THE company behind pension misery for hundreds of Hampshire workers is to shut down, it has emerged.

The gates at Chandler's Ford manufacturer APW Electronics are soon to close permanently, once the last remaining work is completed.

More than 200 staff will have been laid off since the US-owned company was overwhelmed by its debt and collapsed into administration in January.

Now administrators have confirmed what the few remaining staff had long feared - that no buyer for the business could be found and its assets are to be sold off.

A statement from administrators Kroll said: "We can confirm that no suitable offers have been received to acquire APW UK Ltd as a going concern.

"Regrettably, we have therefore had to take the decision to close the business, and we are currently in the process of selling assets to realise the maximum value for creditors. This means, unfortunately, that once this process is complete, the remaining employees will be made redundant."
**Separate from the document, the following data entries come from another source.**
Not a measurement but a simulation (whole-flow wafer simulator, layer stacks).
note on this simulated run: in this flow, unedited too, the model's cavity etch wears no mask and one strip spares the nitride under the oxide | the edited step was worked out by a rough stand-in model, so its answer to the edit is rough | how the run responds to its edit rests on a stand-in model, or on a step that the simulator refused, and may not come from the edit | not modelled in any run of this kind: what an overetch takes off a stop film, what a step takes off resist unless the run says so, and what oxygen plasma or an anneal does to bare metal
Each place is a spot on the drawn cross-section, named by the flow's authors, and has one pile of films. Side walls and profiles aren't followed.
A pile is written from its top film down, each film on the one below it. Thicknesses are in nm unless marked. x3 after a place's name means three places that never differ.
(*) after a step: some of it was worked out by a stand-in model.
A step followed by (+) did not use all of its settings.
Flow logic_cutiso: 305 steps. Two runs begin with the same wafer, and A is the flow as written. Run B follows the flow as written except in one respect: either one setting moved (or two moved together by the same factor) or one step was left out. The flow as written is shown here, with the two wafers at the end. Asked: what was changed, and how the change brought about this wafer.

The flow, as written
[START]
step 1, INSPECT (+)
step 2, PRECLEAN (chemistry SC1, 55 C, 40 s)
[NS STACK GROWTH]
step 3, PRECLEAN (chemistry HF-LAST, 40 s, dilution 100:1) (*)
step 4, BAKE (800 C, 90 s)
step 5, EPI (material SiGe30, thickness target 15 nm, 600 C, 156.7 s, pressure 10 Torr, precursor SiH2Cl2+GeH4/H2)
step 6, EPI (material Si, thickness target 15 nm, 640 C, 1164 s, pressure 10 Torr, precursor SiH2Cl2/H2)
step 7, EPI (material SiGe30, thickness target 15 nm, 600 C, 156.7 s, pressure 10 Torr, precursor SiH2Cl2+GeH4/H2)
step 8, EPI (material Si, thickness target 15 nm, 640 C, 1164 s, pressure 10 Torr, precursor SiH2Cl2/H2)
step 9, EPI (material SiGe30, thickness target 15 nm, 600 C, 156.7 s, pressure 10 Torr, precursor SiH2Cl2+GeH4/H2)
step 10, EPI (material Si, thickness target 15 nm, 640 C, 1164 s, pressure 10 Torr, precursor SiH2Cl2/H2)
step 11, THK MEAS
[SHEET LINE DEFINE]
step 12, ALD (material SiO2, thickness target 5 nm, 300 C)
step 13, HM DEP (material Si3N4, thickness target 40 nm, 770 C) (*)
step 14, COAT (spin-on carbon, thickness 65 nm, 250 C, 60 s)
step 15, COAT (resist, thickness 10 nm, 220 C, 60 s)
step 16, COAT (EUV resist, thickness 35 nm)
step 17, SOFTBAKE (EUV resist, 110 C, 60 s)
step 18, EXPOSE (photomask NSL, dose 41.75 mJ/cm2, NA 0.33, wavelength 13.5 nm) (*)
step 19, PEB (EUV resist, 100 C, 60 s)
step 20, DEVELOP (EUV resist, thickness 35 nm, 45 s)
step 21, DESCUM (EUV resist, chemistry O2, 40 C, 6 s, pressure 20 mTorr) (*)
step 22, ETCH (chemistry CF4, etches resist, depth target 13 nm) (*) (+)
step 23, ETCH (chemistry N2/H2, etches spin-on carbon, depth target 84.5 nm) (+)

Of the skeleton staff remaining after a succession of major redundancies last month, 14 have been laid off with the final 12 workers kept on to manage the closure of the Electron Way facility.

Former APW worker Karen Deighton said: "I'm surprised it didn't close earlier. I thought it was going to go under in 2002.

"It was once a good company. A lot of people used to enjoy working there and built up a family style relationship with lots of friends there, so it is sad."

APW first hit the headlines when, in 2004, bosses axed the company pension scheme because of a £55m black hole. Staff, who lost up to 80 per cent of their retirement savings, were told it had to be done to stop the company going under.

Not long after there were redundancies, before APW's business hit the buffers in September last year when a major order was cancelled, triggering catastrophic cash flow problems.

Another former member of staff, Derek Tubby, said: "I'll be glad to see it shut down. All I've got tying me to that place now is my pension, which it looks like I'm not going to get. I lost 80 per cent of it after 17 years.

"It used to be a brilliant company and then the Americans bought it. For me the place is a thorn in the backside."

Eastleigh MP Chris Huhne said: "This has been a shocking story of mismanagement from beginning to end."